3
$\begingroup$

My question is derived from Covering the surface of a sphere with circles with least overlap on Math SE.

In the referenced question, the problem of completely covering a sphere with the smallest possible spherical caps for a fixed number of congruent caps is addressed. For instance, if you are allowed five caps, you can minimize their size by placing the centers on the sphere at the corners of an inscribed $D_{3h}$ triangular bipyramid, in which case the required cap radius is the inverse tangent of $2$ and a portion of the sphere equal to $(3-\sqrt{5})/2$, about 38.2%, has pairs of overlapping caps. An alternative arrangement, such as a square pyramidal arrangement of the centers, requires a cap radius and overlap area greater than the quantities noted above.

As we go to many caps we expect the solution to tend towards the one in the plane with a hexagonal lattice arrangement, in which case the area of each circle divided by the hexagonal cell is $2\pi/3\sqrt3\approx1.209$, thus 20.9% of the area would be overlapped. But the table given in the answer seems to show the overlaps converging to about 26% instead. Why?

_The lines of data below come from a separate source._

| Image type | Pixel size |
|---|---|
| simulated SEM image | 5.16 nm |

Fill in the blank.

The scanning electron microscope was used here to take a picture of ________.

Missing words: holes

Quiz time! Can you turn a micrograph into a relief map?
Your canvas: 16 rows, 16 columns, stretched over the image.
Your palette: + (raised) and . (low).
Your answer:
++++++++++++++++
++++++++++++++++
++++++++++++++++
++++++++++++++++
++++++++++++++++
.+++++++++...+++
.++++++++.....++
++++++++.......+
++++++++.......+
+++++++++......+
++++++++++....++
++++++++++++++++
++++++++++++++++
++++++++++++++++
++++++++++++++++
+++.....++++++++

  • Is the convergence to the planar limit slower than expected?

  • Must some of the results referred to in the other question be nonoptimal, and only provisional table entries? For instance, spherical trigonometry calculations reveal that the table entry for $32$ caps is based on the icosahedrally symmetrical arrangement where the centers of the caps are on vertices and face centers of a regular icosahedron (calculations done with this configuration give the same cap radius as the tabulated one). This may "look" optimal but I suspect it isn't (the corresponding octahedrally symmetrical arrangement for $14$ caps is known to be nonoptimal; see * below).

  • Have there been more or improved solutions to shed light on the convergence to the limit defined above?

  • What, if anything, is wrong with my assumption about the limit? One feature I have noted is that on a sphere, some of the caps must have only five instead of six neighbors. The apparent limiting area ratio is about halfway between $1.209$ (for a circle covering a regular hexagon in the plane) and $1.321$ (for a circle covering a regular pentagon). Does the presence of even relatively few caps with five neighbors force this balance?

The table of cap radii and densities (100% plus the amount of pairwise overlap) are given below.

enter image description here

Source: Tarnal and Gaspar - Covering a sphere by equal circles, and the rigidity of its graph (DOI).

*Here is the argument that the octahedrally symmetrical arrangement of $14$ caps is nonoptimal. Place the cap centers at the vertices and centers of a regular octahedron, which is the symmetric arrangement. Connecting neighboring cap centers divides the sphere into 24 triangles that each have angles of $A=B=60°, C=90°$. Now the required cap radius is the circumradius of each triangle, given by the formula

$\cos R =\sqrt{\dfrac{\cot[\frac12(-A+B+C)]\cot[\frac12(A-B+C)]\cot[\frac12(A+B-C)]}{\cot[\frac12(-A+B+C)]+\cot[\frac12(A-B+C)]+\cot[\frac12(A+B-C)]}}.$

This works out to $R\approx36.20°$; but with $14$ caps the table identifies a better arrangement with a cap radius of $34.94°$. The conjecture here is that the corresponding icosahedral arrangement with $32$ caps, which is used for that count in the table, is in fact also nonoptimal.

$\endgroup$
2
  • $\begingroup$ Did you mean to link to an answer, or to the original question? $\endgroup$
    – LSpice
    Commented Nov 21, 2022 at 23:46
  • $\begingroup$ Sort of both. It was in answering the question that I found the problem. $\endgroup$ Commented Nov 21, 2022 at 23:59

0

You must log in to answer this question.

Browse other questions tagged .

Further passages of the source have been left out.